I enter the Peruvian region of Talara at night. When the sun finally rises, I realize the road takes me through a mountainous desert where cactus and various other plants are rarely spread around the infinity and rough terrain.
For several hours I feel peaceful and in harmony with nature, until some objects start popping up, breaking the unity of the landscape, and as disturbing weed, disturb my inner rest. Every few meters the iron robots dig their noses in the earth and pomp up the wealth of the nation. Welcome in Talara, the oil capital of Peru.
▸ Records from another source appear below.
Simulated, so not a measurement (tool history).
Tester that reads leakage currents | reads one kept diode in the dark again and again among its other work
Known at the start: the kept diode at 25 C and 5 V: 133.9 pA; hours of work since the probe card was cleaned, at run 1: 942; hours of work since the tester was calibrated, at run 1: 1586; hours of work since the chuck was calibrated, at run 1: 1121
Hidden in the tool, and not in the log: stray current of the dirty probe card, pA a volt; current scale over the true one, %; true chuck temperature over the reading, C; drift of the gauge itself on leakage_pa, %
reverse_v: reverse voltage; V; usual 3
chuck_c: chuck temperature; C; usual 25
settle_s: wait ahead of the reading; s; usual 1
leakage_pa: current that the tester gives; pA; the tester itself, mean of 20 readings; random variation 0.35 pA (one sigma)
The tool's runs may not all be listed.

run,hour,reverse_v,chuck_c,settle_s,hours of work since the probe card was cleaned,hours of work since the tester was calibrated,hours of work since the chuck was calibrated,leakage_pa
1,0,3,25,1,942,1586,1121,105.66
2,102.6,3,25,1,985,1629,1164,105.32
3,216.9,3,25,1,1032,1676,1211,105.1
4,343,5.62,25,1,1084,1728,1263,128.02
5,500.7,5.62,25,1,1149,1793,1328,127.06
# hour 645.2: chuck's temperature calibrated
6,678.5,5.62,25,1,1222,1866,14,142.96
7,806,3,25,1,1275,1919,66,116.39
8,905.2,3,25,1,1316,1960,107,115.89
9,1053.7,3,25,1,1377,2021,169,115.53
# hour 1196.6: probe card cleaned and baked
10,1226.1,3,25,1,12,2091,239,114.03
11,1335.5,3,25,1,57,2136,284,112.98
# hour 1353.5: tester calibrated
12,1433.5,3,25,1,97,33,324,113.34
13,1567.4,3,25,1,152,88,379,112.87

However proudly announced at the entrance of the city, the area shows immediately the black side of the black gold. The port exhibits not only fisher boats and a fish market, but smoking chimneys interrupting the fairly blue sky, while several oil platforms interrupt the flat horizon.
The heavily congested traffic and the trash everywhere but in trash cans, turn the streets into dirty victims of the petroleum industry, suffering from dumped plastic and motorised vehicles.
A drop of oil
The road continues, leaves the city and goes back into the infinity of the desert; however, the oil pumps avoid any illusion of being in a desolate, untouched area. The couple of windmills between Talara and Lobitos are ironically, a drop of oil on a hot plate.
Whereas the wind in the hilly desert seems like more infinite than the desert itself, cooling down the heath and as such having the capacity to generate sufficient energy for the entire area. Nevertheless, nowadays the few mills are in contrast with the thousands of oil pumps. Would it be a sign of an upcoming energy transition – the petroleum industry in Talara counts for more than 100 years versus the recently constructed windmills -, a first step towards greening the matrix, or would it be no more than a veil. Even though I fear the latter, I hope the first.
City Design by Big Oil
Even without energy, renewable or fossil, the village of Lobitos has changed due to the oil industry in the area. First of all, the oil pumps are omnipresent on the main land, and the oil platforms are omnipresent in the sea, as far as one can see.
Further, the town feels like a ghost town, due to the weird contrast between well-maintained and developed roads, created by the oil company, and desolated houses and lots. Some of them already turned in ruins, others still waiting for a future owner.
After the Rain
Ironically, what once created the wealth of the village, might become its end as well. Every year the desert receives a decent amount of rain, and some years the rain fall is exuberant, flooding the lower parts of the village.
Oscar has known his property being flood several times already, even though his one is located in a higher part of the village. ‘But here we are, and we keep on going,’ says the old man. The rainfall is worsened by the natural phenomenon of El niño, which in turn is worsend by climate change, due to the changing temperatures of the Ocean.
Besides some climate change deniers, it is general knowledge that climate change is caused by burning fossil fuels, like oil. So, the pumps that interrupt land and ocean in the area have more consequences for the region, and however not immediately visible, forming an immediate treat for the inhabitants of Lobitos and surroundings.